Part 3 of 3 of my Trends in Publishing post, which covers trends in metadata and collecting publishing data. From the original post: “While researching my thesis project for my M.S. in publishing at NYU, I came across several interesting trends that I think will affect publishing. In fact, I’ve already seen some of these at work in the three months since I wrote the report, and I plan on using this information for my own startup, Write or Read.” I’ve broken up this post into three parts. Read parts one and three at Trends in Publishing and Trends in Publishing (Part 2).
Liz Scheier, who works on the Content team at PubIt, said in a personal interview that the “number one question [for authors] is, how does anyone know my book exists?” The answer lies in metadata. As more books become digitized, discoverability becomes increasingly important. Metadata is data about data, and all book metadata “gets indexed by search engines, [which] decide which page should come on top on a search for the content included in that page.” Currently most publishers only use basic metadata for distribution.
Basic metadata typically includes ISBN, price, pub date, description, author name, and publisher. Enhanced metadata, which may include relevant tagging and other pieces of information, can help sell more e-books. Author bios, excerpts, media reviews, prizes and regional codes are all metadata that can be fed into algorithms that will recommend books to readers and help them find new content. In this way, metadata is a marketing tool. Therefore, it’s important that publishers provide accurate data, which unfortunately is not usually the case. People often cannot find certain books because incorrect data prevents search engines from indexing them. Many publishers would benefit from an automated system that could accurately record all the metadata.

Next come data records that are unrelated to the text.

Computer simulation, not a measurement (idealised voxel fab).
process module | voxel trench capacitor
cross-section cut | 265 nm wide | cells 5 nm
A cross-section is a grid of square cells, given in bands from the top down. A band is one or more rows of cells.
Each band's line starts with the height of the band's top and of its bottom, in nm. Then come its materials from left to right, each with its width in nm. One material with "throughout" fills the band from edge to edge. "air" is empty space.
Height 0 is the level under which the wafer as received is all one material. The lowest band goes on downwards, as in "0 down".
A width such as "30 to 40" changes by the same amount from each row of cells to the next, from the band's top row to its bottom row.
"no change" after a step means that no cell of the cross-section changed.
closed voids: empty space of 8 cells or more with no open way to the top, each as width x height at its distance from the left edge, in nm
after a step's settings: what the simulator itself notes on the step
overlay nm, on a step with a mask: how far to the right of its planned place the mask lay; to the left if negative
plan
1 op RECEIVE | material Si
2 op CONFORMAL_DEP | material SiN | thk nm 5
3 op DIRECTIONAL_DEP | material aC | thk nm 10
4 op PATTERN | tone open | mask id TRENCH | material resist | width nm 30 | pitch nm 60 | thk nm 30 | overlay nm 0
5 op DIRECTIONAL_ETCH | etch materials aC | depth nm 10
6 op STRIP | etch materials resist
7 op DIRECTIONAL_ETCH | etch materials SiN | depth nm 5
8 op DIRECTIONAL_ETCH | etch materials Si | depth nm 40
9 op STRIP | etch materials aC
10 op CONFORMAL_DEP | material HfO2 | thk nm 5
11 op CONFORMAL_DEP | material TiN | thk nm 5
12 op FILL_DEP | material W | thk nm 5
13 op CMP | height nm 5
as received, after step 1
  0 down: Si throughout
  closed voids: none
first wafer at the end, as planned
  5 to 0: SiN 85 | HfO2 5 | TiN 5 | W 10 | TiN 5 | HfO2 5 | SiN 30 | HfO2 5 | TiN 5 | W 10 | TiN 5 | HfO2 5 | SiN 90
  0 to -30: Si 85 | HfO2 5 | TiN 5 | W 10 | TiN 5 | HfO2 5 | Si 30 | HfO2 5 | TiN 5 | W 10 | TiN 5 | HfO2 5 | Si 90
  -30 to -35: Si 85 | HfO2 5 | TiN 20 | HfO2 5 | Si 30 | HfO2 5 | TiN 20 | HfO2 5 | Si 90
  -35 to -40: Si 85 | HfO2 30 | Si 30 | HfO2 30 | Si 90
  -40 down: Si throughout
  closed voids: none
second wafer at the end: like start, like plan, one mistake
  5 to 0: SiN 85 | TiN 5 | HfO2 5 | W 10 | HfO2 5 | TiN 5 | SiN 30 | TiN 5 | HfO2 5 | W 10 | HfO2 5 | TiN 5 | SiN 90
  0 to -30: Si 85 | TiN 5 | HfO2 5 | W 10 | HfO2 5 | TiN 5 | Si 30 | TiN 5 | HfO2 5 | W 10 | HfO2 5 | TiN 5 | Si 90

But metadata is more than a marketing tool. Working with metadata on a more granular level, such as defining key words per paragraph or per chapter instead of only adding a basic description of the book, can help publishers analyze their catalogues and make smart business decisions in the future. If each book had large amounts of enhanced metadata, eventually the publishing industry could combine the information and analyze the data, looking for trends. After enough data is collected, publishers could detect patterns, such as association learning, cluster detection, classification, and regression. Association learning is used to drive Amazon’s recommendation system—if someone likes x he or she will like y—, cluster detection is used to recognize categories or sub-categories in data, classification can help filter information, and regression “can be used to construct predictive models based on many variables.” An example of regression is if Facebook used factors such as number of photos tagged, likes, and comments to predict future engagement on its site.
Many companies already use data mining, and if publishers were to increase their use of metadata and mine data, then they could predict bestsellers, determine what makes a book successful, and find gaps in their catalogues. There is already a trend toward using metadata more effectively.
Book Country, a social community for self-publishers, uses metadata for its ‘Genre Map.’ The ‘Genre Map’ allows users to explore the number of books on the site that fit into subcategories of the main genres: mystery, romance, thriller, fantasy, and science fiction. Clicking on a subcategory reveals where all the books in a section fall in terms of tone, including sexy, funny, dark, or realistic. This system helps readers find stories they will want to read.
Several publishers have described the process of creating books as a “crapshoot,” meaning they never know what will be a bestseller or what makes a book successful. Both agents and publishers hear about new ways to publish digitally everyday via industry blogs, such as F + W Media’s new subscription sites, Graphicly’s distribution platform, and BookBaby’s e-book conversion services.
But having metrics on books is becoming increasingly important. Novelist Scott Turow said he’s long been frustrated by the industry’s failure to study its customer base. “I once had an argument with one of my publishers when I said, ‘I’ve been publishing with you for a long time and you still don’t know who buys my books,’ and he said, ‘Well, nobody in publishing knows that.’ If you can find out that a book is too long and you’ve got to be more rigorous in cutting, personally I’d love to get the information.”